Louis Vuitton not liable for My Other Bag legal fees
Luxury fashion company Louis Vuitton isn’t liable to pay nearly $803,000 in legal bills that My Other Bag (MOB) incurred over the course of the parties’ litigation.
On Friday, March 15, the US Court of Appeals for the Second Circuit affirmed a lower court’s decision not to award legal fees to MOB in the trademark and copyright dispute.
The conflict began in June 2014, when Louis Vuitton filed a claim against MOB, alleging that MOB’s bags that on one side say “My Other Bag ...” and on the other have a Louis Vuitton design, diluted the famous brand.
Since then, Louis Vuitton has suffered a series of setbacks.
In January 2016, the US District Court for the Southern District of New York rejected the luxury brand’s complaint, a ruling that Louis Vuitton appealed against.
District Judge Jesse Furman, in the January 2016 ruling, said that MOB’s tote bags are “just as obviously a joke, and one does not necessarily need to be familiar with the ‘my other car’ trope to get the joke or to get the fact that the totes are meant to be taken in jest”.
Furman added: “In some cases, however, it is better to ‘accept the implied compliment in [a] parody’ and to smile or laugh than it is to sue.”
On appeal, in December 2016, a Second Circuit panel affirmed the district court’s ruling.
Again, Louis Vuitton appealed against the decision and, in its rehearing request, argued that the Second Circuit had based its finding of a parody “solely on its subjective view” that the bags were “obviously a joke”.
Two months later, the Second Circuit refused to rehear Louis Vuitton’s case en banc.
WIPR readers, when surveyed, were closely split over whether the Second Circuit should have agreed to rehear the parody dispute, with 55% of our readers believing the court should not grant the appeal.
Following the Second Circuit’s decision, Louis Vuitton attempted to take its case to the US’s highest court, filing a petition with the US Supreme Court in July 2017. But, a few months later, in October, the Supreme Court dismissed the brand’s petition.

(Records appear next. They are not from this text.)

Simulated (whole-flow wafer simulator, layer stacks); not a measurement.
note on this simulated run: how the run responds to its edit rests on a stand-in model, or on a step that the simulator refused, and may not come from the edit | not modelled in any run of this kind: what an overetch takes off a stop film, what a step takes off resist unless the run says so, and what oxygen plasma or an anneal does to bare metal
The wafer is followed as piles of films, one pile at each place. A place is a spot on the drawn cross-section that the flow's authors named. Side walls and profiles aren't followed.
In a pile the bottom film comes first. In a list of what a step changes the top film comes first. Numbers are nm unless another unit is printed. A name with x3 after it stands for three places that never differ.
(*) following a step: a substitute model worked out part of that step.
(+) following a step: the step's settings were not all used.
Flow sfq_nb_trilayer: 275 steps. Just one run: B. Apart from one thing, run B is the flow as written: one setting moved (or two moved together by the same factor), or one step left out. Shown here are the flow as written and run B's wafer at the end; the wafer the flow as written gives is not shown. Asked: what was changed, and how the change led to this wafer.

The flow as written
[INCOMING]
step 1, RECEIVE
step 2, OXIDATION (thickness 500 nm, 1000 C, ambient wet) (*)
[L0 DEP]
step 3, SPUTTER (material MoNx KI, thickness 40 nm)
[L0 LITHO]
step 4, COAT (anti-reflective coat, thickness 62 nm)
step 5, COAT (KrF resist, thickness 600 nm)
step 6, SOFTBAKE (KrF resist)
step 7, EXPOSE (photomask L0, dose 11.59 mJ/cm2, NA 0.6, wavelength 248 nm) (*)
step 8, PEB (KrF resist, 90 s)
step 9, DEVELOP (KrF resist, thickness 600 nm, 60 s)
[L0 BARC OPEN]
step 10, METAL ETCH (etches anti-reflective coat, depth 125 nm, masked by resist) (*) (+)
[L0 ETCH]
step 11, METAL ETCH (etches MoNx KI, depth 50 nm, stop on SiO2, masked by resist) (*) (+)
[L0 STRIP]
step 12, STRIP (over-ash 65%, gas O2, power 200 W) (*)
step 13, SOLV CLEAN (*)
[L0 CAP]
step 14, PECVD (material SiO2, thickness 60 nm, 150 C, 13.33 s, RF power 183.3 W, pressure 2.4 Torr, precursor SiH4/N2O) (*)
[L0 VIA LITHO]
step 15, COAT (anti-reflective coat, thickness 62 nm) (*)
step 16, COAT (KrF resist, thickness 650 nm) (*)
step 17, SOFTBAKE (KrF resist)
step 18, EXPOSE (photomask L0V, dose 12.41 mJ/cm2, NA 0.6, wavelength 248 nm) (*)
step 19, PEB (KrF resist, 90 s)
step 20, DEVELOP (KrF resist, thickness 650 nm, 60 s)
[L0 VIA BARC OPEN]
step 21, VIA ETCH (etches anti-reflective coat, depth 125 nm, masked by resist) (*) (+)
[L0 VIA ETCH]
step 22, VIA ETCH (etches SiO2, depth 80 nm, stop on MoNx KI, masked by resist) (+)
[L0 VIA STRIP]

This was not the end of the altercation between the luxury brand and bag company, as the parties were also involved in a dispute over costs.
In January 2016, MOB’s lawyers filed a motion at the New York asking it to rule that the case was “exceptional” and demanding Louis Vuitton pay its $400,000 legal bill. This amount was later increased to nearly $803,000.
Two years later, in January 2018, Furman declined to award fees and costs to MOB.
“As this court’s decision granting summary judgment to MOB made clear, Louis Vuitton certainly needs to learn how to take a joke. Its lack of a refined sense of humour, however, is not a reason to pile on further by awarding MOB—however sympathetic its cause may be—attorney’s fees and costs,” said Furman.
MOB appealed against the decision, but last Friday, the Second Circuit upheld Furman’s decision.
“Under the circumstances of this case, we find no abuse of discretion in the district court’s analysis and its decision not to award fees under the Lanham Act,” said the Second Circuit.